Coffee shop owners charged with fraud

THE BALTIMORE SUN

State and city police raided a coffee shop in the 300 block of N. Eutaw St. yesterday and arrested the owners on welfare fraud charges and three others on drug-related charges.

Search-and-seizure warrants executed on the Eutaw Coffee Shop came after a three-month joint undercover investigation by both police agencies and the U.S. Department of Agriculture.

Tfc. David Hammel of the state police identified the coffee shop owners as Baban Nguyen, 42, "Mammasan" Nguyen, 50, and Dung Phoun Nguyen, 20, all of whom live on the premises.

They were charged with unauthorized use of the electronic Independence Card, a welfare card issued by the state Department of Human Resources.

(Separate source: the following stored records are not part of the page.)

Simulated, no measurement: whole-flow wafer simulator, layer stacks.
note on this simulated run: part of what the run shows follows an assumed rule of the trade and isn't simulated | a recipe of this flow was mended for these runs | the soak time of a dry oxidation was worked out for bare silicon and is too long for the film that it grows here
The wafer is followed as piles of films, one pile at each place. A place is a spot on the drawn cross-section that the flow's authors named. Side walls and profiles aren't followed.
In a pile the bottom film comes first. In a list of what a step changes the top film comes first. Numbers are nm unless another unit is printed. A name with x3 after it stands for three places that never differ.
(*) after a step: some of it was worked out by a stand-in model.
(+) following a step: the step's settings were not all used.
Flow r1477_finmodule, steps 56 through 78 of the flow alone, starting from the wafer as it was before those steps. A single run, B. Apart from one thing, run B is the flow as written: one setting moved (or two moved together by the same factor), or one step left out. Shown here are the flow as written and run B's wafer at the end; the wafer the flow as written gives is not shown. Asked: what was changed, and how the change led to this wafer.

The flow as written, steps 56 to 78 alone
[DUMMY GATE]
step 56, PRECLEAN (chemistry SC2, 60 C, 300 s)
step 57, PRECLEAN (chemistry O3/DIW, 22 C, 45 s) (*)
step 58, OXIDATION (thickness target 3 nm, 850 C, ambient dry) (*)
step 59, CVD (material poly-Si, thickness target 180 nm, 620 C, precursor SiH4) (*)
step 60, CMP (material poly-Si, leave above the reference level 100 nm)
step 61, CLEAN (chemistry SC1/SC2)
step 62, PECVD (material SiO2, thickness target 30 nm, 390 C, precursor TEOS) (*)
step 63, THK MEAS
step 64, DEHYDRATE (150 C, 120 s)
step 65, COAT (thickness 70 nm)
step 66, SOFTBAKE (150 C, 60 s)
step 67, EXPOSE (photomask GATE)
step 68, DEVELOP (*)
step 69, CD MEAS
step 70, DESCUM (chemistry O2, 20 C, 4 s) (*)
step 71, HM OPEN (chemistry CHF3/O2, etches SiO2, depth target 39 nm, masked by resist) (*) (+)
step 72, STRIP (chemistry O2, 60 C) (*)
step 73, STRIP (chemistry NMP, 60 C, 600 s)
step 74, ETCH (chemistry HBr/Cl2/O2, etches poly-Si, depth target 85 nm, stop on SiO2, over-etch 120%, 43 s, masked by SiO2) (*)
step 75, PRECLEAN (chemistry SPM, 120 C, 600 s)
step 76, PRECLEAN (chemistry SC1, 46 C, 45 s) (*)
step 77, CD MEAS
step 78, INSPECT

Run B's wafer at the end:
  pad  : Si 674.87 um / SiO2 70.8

Trooper Hammel said the investigation began after the coffee shop was identified as a popular place for buyers and sellers of drugs used to enhance the effects of methadone, a synthetic drug used as a substitute for heroin.

Those drugs include clonopin, alprozolam and Dilaudid, investigators said.

In the operation, welfare recipients would take their cards to the shop, be paid in cash at a rate of 40 percent to 60 percent of the available credit line and turn over the cards, he said. The Independence Cards, which can be used only to purchase food, then were taken to the Bel Air Convenience and Ice Cream store in the 3300 block of Belair Road where there was a machine to process them, police said.

The men who took the cards there received the rest of the money on the card's credit line in cash, police said. The convenience store then would bill the full credit line amount as food purchases, police said, and the cards eventually would be returned to the welfare recipients.

Trooper Hammel said the convenience store also was raided yesterday. No arrests were made there but authorities confiscated documents and receipts that detailed cash transactions and seized the machine used to process them, he said.

In most cases, the trooper said, the welfare recipients would take the cash they received from the coffee shop to buy drugs being sold in and outside the shop.

Trooper Hammel and Tfc. Thomas McElroy made numerous undercover purchases of drugs during the investigation.

Agent Douglas Wolfe, of the inspector general's office of the U.S. Department of Agriculture, and city police officer Wayne Early concentrated on the welfare fraud operation, they said.

Police arrested and charged these individuals with drug violations: Barbara Ann Duvall, 30, of the 200 block of S. Monroe St., Baltimore; Allen Thomas Fisher, 33, of the 200 block of Crain Court, Glen Burnie; Maurice Elmer Caroll, 42, of the 700 block of Streeper St., Baltimore.

Police were looking for eight others named in warrants accusing them of drug violations; all are listed as having Baltimore addresses.